The Grand Army of the Republic, founded as a fraternal organization for Union Civil War veterans in 1866, just after the war ended, ceased to exist 90 years later when its last member, Albert Woolson, died at age 109. Its sister organization, the Ladies of the Grand Army of the Republic, was always made up of female blood relatives of men who were honorably discharged from service to the Union.

So not only does the Ladies of the Grand Army of the Republic still exist, it has a chapter in Monongahela that was formed in 1911, 50 years after the start of the Civil War.

Amazingly, “There are still a few granddaughters left,” said Dorothy Frye Walker, a Monongahela native who lives in Hookstown, Beaver County, and is secretary-treasurer of the local group and patriotic instructor for the national LGAR, which, like its local chapters, is open to female blood relatives of soldiers, sailors or Marines who served in the Civil War, as well as relatives of Army nurses.

The Monongahela LGAR has four granddaughters of Civil War veterans: sisters Rose Baxter Gust and Catherine Baxter Liparulo, who are descended from Union Army veteran James Williams Baxter; Annabelle Walters, who is a descendant of Civil War veteran Archibald D. Sloan; and Betty Sutherland, who is descended from both James Williams Baxter and is related to John, Thomas and Simon Frye through her father’s side.

Sutherland and Walters were unable to meet with a reporter last month at Monongahela Area Library, but, through Walker, Walters said she joined the organization because of her interest in history and with “an appreciation of sacrifices made for freedoms today.”
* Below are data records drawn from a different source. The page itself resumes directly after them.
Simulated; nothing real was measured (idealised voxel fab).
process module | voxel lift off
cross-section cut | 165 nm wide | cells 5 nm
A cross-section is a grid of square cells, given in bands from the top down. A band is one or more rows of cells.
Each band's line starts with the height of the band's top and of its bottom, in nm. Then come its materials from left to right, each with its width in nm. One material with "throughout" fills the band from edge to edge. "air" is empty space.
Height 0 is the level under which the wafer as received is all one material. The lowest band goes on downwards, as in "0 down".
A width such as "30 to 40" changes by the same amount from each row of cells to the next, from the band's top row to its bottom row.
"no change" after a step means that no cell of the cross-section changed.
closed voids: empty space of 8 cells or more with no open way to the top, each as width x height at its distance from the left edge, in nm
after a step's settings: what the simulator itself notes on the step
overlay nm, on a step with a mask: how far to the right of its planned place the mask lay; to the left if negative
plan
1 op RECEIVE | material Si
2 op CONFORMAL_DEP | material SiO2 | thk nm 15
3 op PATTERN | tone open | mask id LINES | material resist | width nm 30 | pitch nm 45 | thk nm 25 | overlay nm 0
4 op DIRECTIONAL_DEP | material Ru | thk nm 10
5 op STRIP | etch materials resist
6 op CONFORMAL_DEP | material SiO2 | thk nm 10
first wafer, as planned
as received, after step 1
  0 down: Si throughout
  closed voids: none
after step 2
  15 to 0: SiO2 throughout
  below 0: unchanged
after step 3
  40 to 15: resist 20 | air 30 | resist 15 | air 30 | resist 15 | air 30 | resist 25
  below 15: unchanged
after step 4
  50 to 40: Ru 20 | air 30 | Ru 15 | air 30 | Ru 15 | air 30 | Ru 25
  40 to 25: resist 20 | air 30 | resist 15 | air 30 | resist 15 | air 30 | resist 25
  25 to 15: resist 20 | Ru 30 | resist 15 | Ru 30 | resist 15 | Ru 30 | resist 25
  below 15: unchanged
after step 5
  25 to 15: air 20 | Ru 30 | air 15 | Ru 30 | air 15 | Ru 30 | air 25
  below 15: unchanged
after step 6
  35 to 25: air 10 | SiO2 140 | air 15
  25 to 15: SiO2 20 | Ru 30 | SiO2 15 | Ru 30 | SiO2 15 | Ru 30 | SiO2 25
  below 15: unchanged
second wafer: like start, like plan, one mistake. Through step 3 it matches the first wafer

In memory of her mother and sister, Laverna Farnsworth and Jane Mathias Hoffman, Walters donated a 5-foot-long Ladies GAR banner to the organization’s national headquarters that opened last month in Sandusky, Ohio. The banner, one of a pair, was displayed in Monongahela Memorial Day parades in the 1980s and 1990s when parades went through town and ended at Monongahela Cemetery. The Monongahela group is keeping the matching banner.

Gust, 87, of Monongahela, said her Civil War granddad died before she was born as the 12th of 13 children in Dunkirk, Carroll Township, but she and her eight sisters all joined the Ladies GAR between 1939 and 1948, and their brothers served in World War II. Between 1911 and 1954, more than 200 women joined the Monongahela group, which now has 18 members.

“We were raised that we were patriotic, this was our country and next to the Lord, we served the country. We were proud that our parents were the same, and they gave us all good standards of living,” said Gust.

In addition to its patriotism, the LGAR provided community service. Gust recalls that the organization’s treasury purchased Liberty bonds that the United States government used to finance World War I. Years later, members were wondering what became of them, and she remembers learning that they were sold during the Great Depression to finance soup kitchens for the jobless.

Jane Kosack Crosby of Mt. Pleasant, Westmoreland County, began researching her family tree while working as a nurse on Long Island, N.Y., and happened upon Baxter, her Civil War ancestor.

She also discovered some family folklore that had Baxter, a member of the cavalry, stopping by the Behanna farm near Fayette City to water the horses. His comrade-in-arms, David Behanna, introduced Baxter to his cousin, Sarah Amanda Behanna. She was engaged to be married, but she forsook her intended to wait for the dashing cavalryman Baxter to return from the war.

His discharge paper shows that he mustered out Oct. 31, 1865, in Maryland. He rode all night, arriving at “Horse Shoe Bend, Little California,” where he married Sarah Amanda Behanna the next day. Baxter farmed in Carroll Township, dying at age 73. His flag-draped coffin was taken to Mt. Zion Cemetery, Ginger Hill, for burial. He is one of two known Civil War veterans buried there.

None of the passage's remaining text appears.